I agree with you on the one flaw with my analogy of there being only "one" you. That's a fair point. However, I think the housing analogy is even less appropriate. If you sell a house, whether it's your only home or if you're a developer who has multiple homes, you can show any given home to as many buyers as possible before accepting offers. And even then, people actually bid for your home. And people only buy homes relatively infrequently, so word of mouth is relatively less important than in the case of editors buying stories. If I were to apply the housing analogy to short fiction markets, I would be able to submit a single story to as many different editors as possible, and if there were any indication of interest, it would initiate a bidding process. I'm not arguing that there should be a bidding process, just that one would likely exist if the short story market were a direct substitution for home-buying. Oh, and you'd have to work through an agent in most cases to sell your stories. Actually, the housing market turns out to be a direct analogy to the novel market!
In regards to the probability of selling a story, there are also certain things that greatly enhance your probability of selling a story. The one most indicative of that is already having sold a story to a particular market. In fact, Trevor has admitted that he looks at the work of published authors much earlier in his process than unknowns. I'm not arguing it's right or wrong. In fact, there's a great commercial reason for it - big names attract readers. It is almost certainly the case that a poorly written Stephen King short story will beat an excellent written unknown writer's short story every time - and for good economic reasons.
And that's the reason I argued that it made far less sense for a professional author to sim-sub than an unknown. And in the case of an unknown, the only data you have are the acceptance rates on Duotrope to go on, so for the average given author, those are the most appropriate probabilities to use -- after all, it's the only concrete data one has. Sure there are half a dozen reasons why one story might get rejected, but as an unknown one has no data to assess that, so he or she should use the averages.

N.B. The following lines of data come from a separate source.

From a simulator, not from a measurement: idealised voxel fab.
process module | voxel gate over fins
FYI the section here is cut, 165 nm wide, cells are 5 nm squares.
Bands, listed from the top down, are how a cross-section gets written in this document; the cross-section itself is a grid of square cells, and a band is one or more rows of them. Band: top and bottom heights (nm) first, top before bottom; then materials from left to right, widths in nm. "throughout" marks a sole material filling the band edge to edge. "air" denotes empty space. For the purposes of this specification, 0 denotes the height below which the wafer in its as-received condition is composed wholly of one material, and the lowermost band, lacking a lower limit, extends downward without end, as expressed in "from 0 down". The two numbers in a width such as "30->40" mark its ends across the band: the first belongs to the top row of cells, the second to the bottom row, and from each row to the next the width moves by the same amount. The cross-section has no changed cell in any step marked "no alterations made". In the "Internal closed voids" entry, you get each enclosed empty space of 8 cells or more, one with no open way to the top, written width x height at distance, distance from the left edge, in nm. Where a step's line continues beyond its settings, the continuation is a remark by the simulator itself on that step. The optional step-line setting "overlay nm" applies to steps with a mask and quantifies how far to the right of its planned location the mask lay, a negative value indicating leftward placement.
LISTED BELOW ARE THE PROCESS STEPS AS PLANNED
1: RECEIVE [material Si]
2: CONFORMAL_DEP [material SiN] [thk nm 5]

But I think while we may disagree on the relative risk of sim-subbing (I think the probability that two editors decide to purchase one's story simultaneously is over 900 times less likely than my dying of an accident this year, you, I think, believe it is somewhat higher), I think we both agree that the reputational consequences of a dual-sale could be extremely dire. Each writer should decide what level of risk he or she is willing to assume and run with it.